Get html using Python requests?

Question

I am trying to teach myself some basic web scraping. Using Python's requests module, I was able to grab html for various websites until I tried this:

>>> r = requests.get('http://www.wrcc.dri.edu/WRCCWrappers.py?sodxtrmts+028815+por+por+pcpn+none+mave+5+01+F')

Instead of the basic html that is the source for this page, I get:

>>> r.text
'\x1f\ufffd\x08\x00\x00\x00\x00\x00\x00\x03\ufffd]o\u06f8\x12\ufffd\ufffd\ufffd+\ufffd]...

>>> r.content
b'\x1f\x8b\x08\x00\x00\x00\x00\x00\x00\x03\xed\x9d]o\xdb\xb8\x12\x86\xef\xfb+\x88]\x14h...

I have tried many combinations of get/post with every syntax I can guess from the documentation and from SO and other examples. I don't understand what I am seeing above, haven't been able to turn it into anything I can read, and can't figure out how to get what I actually want. My question is, how do I get the html for the above page?

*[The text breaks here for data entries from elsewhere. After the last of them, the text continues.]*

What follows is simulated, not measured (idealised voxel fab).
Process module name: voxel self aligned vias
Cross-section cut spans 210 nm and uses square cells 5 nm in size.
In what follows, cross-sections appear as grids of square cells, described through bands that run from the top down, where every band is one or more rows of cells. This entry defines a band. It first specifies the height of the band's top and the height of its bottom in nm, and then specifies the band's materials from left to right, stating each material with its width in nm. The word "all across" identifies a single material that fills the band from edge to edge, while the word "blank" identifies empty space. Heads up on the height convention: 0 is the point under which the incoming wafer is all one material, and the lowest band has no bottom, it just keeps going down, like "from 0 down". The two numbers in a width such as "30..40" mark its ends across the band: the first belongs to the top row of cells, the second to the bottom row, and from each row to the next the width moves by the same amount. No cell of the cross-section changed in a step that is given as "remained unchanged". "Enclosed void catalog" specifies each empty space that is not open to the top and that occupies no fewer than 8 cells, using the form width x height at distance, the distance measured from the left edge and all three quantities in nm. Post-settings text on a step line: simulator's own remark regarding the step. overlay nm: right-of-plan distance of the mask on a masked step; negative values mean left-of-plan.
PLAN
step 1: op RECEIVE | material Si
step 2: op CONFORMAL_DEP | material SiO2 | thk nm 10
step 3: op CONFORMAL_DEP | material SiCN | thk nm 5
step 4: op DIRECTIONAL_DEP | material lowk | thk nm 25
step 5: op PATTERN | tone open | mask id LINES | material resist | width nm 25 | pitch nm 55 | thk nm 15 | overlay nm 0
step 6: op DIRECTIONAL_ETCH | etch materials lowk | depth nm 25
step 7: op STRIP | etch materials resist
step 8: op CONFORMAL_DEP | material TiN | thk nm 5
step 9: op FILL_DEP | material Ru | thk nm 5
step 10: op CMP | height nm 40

Seems to work here, just tried it with the exact url on Python 2.7 — Kroltan
– Kroltan, Commented Jan 6, 2015 at 17:04
Id highly recommend BeautifulSoup for web scraping beautiful-soup-4.readthedocs.org/en/latest/#. It will make your life a heck of a lot easier. — Ron
– Ron, Commented Jan 6, 2015 at 17:04
@vikasdumca: requests is built on top of urllib3. The problem is the server here, however. — Martijn Pieters
– Martijn Pieters, Commented Jan 6, 2015 at 17:29

Martijn Pieters · Accepted Answer · 2015-02-07 22:03:39Z

31

The server in question is giving you a gzipped response. The server is also very broken; it sends the following headers:

$ curl -D - -o /dev/null -s -H 'Accept-Encoding: gzip, deflate' http://www.wrcc.dri.edu/WRCCWrappers.py?sodxtrmts+028815+por+por+pcpn+none+mave+5+01+F
HTTP/1.1 200 OK
Date: Tue, 06 Jan 2015 17:46:49 GMT
Server: Apache
<!DOCTYPE HTML PUBLIC "-//W3C//DTD XHTML 1.0 Transitional//EN" "DTD/xhtml1-transitional.dtd"><html xmlns="http: //www.w3.org/1999/xhtml" lang="en-US">
Vary: Accept-Encoding
Content-Encoding: gzip
Content-Length: 3659
Content-Type: text/html

The <!DOCTYPE..> line there is not a valid HTTP header. As such, the remaining headers past Server are ignored. Why the server interjects that is unclear; in all likely hood WRCCWrappers.py is a CGI script that doesn't output headers but does include a double newline after the doctype line, duping the Apache server into inserting additional headers there.

As such, requests also doesn't detect that the data is gzip-encoded. The data is all there, you just have to decode it. Or you could if it wasn't rather incomplete.

The work-around is to tell the server not to bother with compression:

headers = {'Accept-Encoding': 'identity'}
r = requests.get(url, headers=headers)

and an uncompressed response is returned.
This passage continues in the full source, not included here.